After a year plagued by distress rumours and withdrawals, the Unit Trust Corporation (UTC) has posted profits of $51.56 million for 2010. It's a 41 per cent decline from 2009's $88.89 million profits. First Scheme unitholders were paid a dividend of 11 cents, the smallest distribution the UTC's paid in years.
Despite the decline, executive director Eutrice Carrington told the Business Guardian the company has done well. Carrington's conclusion is premised on the low interest rate environment, characteristic of 2010, and limited investment opportunities. And, as part of the UTC's bid to dispel the idea that its CL Financial investments-in Republic Bank and Lascelles de Mercado-could have caused the smaller profits posted, Carrington said the UTC will list the securities in its investment portfolio in its 2010 annual report."The Republic Bank shares that we hold continue to perform, the Lascelles bond is being restructured. The restructuring of that bond was concluded in this year. However, the interest due and outstanding amount were paid. Those are the two investments the funds had exposure to and the bond in supposed to be repaid in full in July of this year." Listing the securities is a position in which she's advocated for years, but now has more buy-in, she admitted.

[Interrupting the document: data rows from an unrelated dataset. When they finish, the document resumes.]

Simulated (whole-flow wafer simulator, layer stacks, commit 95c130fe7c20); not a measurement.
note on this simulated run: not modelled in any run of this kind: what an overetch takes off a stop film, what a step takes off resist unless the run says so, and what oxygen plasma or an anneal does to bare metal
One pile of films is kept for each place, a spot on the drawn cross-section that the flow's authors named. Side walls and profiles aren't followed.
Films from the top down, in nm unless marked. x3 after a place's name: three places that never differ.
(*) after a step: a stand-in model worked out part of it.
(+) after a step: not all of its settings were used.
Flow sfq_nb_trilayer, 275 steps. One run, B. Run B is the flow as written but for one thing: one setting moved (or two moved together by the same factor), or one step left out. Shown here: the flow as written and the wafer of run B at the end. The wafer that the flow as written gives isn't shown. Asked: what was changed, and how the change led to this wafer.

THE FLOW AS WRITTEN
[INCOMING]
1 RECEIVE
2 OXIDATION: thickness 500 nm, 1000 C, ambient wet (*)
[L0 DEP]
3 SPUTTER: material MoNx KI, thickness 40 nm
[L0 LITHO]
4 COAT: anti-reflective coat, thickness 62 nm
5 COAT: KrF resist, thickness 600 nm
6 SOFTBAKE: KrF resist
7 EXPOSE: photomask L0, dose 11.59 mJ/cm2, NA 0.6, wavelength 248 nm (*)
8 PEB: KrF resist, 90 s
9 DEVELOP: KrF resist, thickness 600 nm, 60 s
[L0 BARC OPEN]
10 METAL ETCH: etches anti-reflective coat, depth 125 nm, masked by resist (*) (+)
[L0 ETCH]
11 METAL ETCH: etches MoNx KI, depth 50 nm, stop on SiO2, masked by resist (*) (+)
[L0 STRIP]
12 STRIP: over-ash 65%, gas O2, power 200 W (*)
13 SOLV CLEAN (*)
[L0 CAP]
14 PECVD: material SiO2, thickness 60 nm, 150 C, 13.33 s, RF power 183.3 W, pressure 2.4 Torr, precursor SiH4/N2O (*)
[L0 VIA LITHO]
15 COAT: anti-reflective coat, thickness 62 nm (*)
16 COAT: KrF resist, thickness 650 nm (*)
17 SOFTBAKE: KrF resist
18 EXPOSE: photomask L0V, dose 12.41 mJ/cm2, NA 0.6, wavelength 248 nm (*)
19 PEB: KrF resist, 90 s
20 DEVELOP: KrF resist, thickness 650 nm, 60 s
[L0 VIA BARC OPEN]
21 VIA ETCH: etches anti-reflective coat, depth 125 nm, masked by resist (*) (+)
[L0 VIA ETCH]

In spite of the concern last year, the UTC has reasons to boast:
• The UTC attracted 15, 542 unitholders in 2010 while existing unitholders increased the number of accounts they held to 21,689.
• Sales for 2010: $ 7.8 billion• Its Energy Fund was its best performing product
"I must say of the ten funds, eight generated positive rates of returns and two generated negative rates of returns, very small negative rates," she said.
Those negative rates were:
First unit scheme: -1.55 per cent
European Fund: -1.21 per cent
"When we say we are focused on protecting unitholder value, it is demonstrated in the return. We did not destroy unitholder value. We were able to protect it as well as generate small negative rates of returns. We did have repurchases, heavy repurchases as well," she acknowledged. Even so, Carrington's firm that 2010 was a year, as an investor, to be conservative and preserve capital. This resulted in a $3 billion build-up of capital in the UTC's capital accounts waiting for investment opportunities. "We were earning a rate of interest on it, but we weren't able to earn rates in excess of what you'll get on a capital account. Those rates of return were superior to the Treasury Bill rate and, therefore, it was better to leave your money in your capital account," she said. "We were taking advantage of investment opportunities as they come along," she explained, "but you must have sufficient activities in the marketplace." When it came to bonds, the UTC was judicious in its choices: bypassing low-yielding bonds for fear that capital will be eroded when interest rates pick back up.
For example, the UTC participated in 24 bonds issued in 2009 and the 19 bonds issued in 2010. "So there was less opportunity for diversification." It gave the investment managers an opportunity to take a critical look at UTC's portfolio. A lot of pruning was done, Carrington explained. "This was done to rebalance the portfolios and positioning them for growth when the recovery comes. "There were opportunities in the money market which we took advantage of. We went into the stock market and we did some pruning of our portfolio. We offloaded things which weren't doing too well and we bought things we thought would have value going forward," she said. Of course, it's a constant balancing act. For instance, following the oil spill in BP's Deepwater Horizon in the Gulf of Mexico last April, which lead to a drop in the share price, the UTC was forced to dispose of its BP shares. Carrington observed that the disaster created buying opportunities for investors who did not hold the stock.
"For those who held the stock, we held the stock, we have to operate differently. We have to manage that downside risk because we have erosion in stock price and, as a result, we had to dispose of the stock in order to minimise the impact of falling stock prices on the portfolio. "We knew that the stock would recover. We were confident that it would recover, but we also knew that the stock was going to fall steeply and would have hurt the portfolio. We stepped back from the market and went back to pick up the stock at lower prices." For this reason, the UTC has focused on building its international portfolio despite the volatility in the world markets."When stocks are not performing, you have to bear the pain because you can't liquidate your position because you have a very illiquid stock market." "We have reorganised our portfolio conscious of the fact that we are in a very illiquid market so that we can treat with it because the exit opportunities are not readily available."